Also below is a chart and discussion from "Chart of the Day" with a bearish-looking outlook on home prices. What does all this imply?
That the decline by real estate off the recent rally top is either the first step down in a move that will retest and likely fall beneath the lows. Or that it's a temporary pullback before making one more higher wave up, before it's ready to roll over. Either way, not something that whets the appetite of position investors. Nor does it make me want to run out and buy actual real estate on the theory that "it's bottomed and this is the best time to buy."
Remember that the "Chart of the Day" uses inflation-adjusted dollars. Of course, what this also implies is that if the dollar actually rises (shock!), then the realized current values will get dragged down by that deflationary factor alone. That's one reason why the "Chart of the Day" looks even more bearish than the charts people normally use for understanding real estate prices.
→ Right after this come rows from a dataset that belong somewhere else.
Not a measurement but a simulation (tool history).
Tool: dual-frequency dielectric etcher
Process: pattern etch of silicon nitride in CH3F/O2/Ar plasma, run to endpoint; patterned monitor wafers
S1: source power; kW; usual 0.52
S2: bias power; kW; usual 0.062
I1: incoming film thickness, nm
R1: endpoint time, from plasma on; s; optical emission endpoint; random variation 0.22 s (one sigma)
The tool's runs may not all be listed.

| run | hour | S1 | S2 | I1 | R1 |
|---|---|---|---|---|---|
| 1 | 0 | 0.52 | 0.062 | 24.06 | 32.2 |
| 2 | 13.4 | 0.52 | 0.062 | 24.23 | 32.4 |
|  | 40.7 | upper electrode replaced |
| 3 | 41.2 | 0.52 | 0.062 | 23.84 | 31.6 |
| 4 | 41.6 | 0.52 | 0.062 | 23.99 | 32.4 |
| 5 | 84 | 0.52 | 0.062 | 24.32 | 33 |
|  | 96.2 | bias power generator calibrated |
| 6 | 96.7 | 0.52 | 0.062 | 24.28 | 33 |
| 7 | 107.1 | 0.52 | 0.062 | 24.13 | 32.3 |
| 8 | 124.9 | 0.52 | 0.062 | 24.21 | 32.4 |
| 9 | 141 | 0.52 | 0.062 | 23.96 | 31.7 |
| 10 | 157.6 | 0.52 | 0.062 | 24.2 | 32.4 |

Chart of the Day - Home prices resume decline
September 25, 2009
Today, it was reported that the median price of a single-family home dropped 2.3% in August. The stock market sold off on the news. For some perspective into the all-important US real estate market, today's chart illustrates the US median price of a single-family home over the past 39 years. Not only did housing prices increase at a rapid rate from 1991 to 2005, the rate at which housing prices increased – increased. That brings us to today's chart which illustrates how housing prices are currently 30% off their 2005 peak. In fact, a home buyer who bought the median priced single-family home at the 1979 peak has seen that home appreciate by a mere 4%. Not an impressive performance considering that three decades have passed. Over the past two months, single-family home prices have resumed their decline and remain (until proven otherwise) in an accelerated downtrend.